Synod participants look at how all Catholics can serve church's mission
ROME (CNS) -- The pope, bishops and priests cannot fully awaken the missionary spirit of the Catholic Church alone, so all Catholics must play a more central role in spreading the Gospel, according to participants in the Synod of Bishops on synodality.
In today's church, where "theological competence is not only a privilege of priests and bishops" and where the lay faithful "demand participation and transparency," synodality must empower all Catholics to actively participate in the church's mission, said Thomas Söding, a theology professor at Ruhr University Bochum in Germany and a theological expert at the synod.
Speaking at a theological and pastoral forum in Rome organized by the General Secretariat of the Synod, Söding said that the model of the people of God as active participants in the church's mission is rooted in the New Testament.
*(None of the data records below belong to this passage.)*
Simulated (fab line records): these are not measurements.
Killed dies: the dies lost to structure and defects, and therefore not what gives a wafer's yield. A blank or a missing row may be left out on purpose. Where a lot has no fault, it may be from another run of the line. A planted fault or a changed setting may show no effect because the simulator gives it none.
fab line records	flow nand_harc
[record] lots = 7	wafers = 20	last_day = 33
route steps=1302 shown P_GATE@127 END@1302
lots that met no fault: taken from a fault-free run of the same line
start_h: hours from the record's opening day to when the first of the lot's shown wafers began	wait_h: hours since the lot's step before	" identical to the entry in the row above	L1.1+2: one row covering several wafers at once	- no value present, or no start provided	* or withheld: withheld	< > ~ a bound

He cited St. Paul's Letter to the Ephesians to illustrate how early Christians "regard the apostles and prophets as the foundation of the church, but the Pauline concept of mission set forth that the members of the local churches find their own way in the freedom of the faith."
In early Christianity, the apostles only stayed in towns and villages briefly to establish a community of believers and left once the communities were "equipped to live their faith," he said.
The responsibility for growing that community of believers then fell to the people of God, Söding said. "Mission through attraction, that is the key."
In the apostolic era, "we see the slow emergence of a canon of writings that interpret Jesus, that interpret the Gospel in diverse ways, but in ways that all the churches sense are in fidelity to the truth of Jesus Christ," said Father Ormond Rush, a professor at Australian Catholic University and another theological expert at the synod.
Similarly, he said, the synod on synodality "is an interpreting subject, seeking in its 'conversations in the spirit' that spirit's guidance for understanding for the 21st century" from among the experiences and inputs of synod members.
Father Rush noted that the faithful must be careful to avoid conceiving of the church as an "ethereal subject floating through time," unaffected by worldly circumstance, but must also recognize it as something beyond a purely human institution.
"Downplaying the divine element can lead to an understanding of synodality for example as a purely democratic process whereby majority rules," he said. "Downplaying the human element, on the other hand, can lead to an understanding of synodality as a purely consultative process, where the true answers to contemporary problems from God's perspective are known only to the bishops."
Donata Horak, a professor of canon law at the Collegio Alberoni in Piacenza, Italy, discussed how canon law does not adequately reflect the understanding of the people of God as central to the church's mission.
She said that many sections of canon law still refer to the faithful as "subjects" and noted that the structures prescribed by canon law provide minimal opportunities for consultation.
While pastoral councils in local churches are optional, for example, the regulations for mandatory councils, such as parish finance councils, "do not include specific rules to promote transparency," she said.
"Often these are councils of nominees appointed by the single authority, or if they are elected, they are elected without rules that guarantee the effective candidacy and participation of the whole people of God," Horak said.
And while synods "are always only consultative, functional to the decision of a singular, monarchical authority," deliberative councils are "underused" in the Latin church, she said.
"Synodality is deeper than monarchy, it is deeper than monarchy," Horak said. "We must rediscover a shared, deliberative vote distributed among different subjects and plural- and inter-ministerial bodies composed on the basis of competence on the matter in question."
On a local level, pastoral councils should "reflect the people of God, taking account the areas of a diocese, professions, competencies and different characteristics," she said. "The hierarchical precept must be re-understood in a dynamic of ecclesial relations that are complex."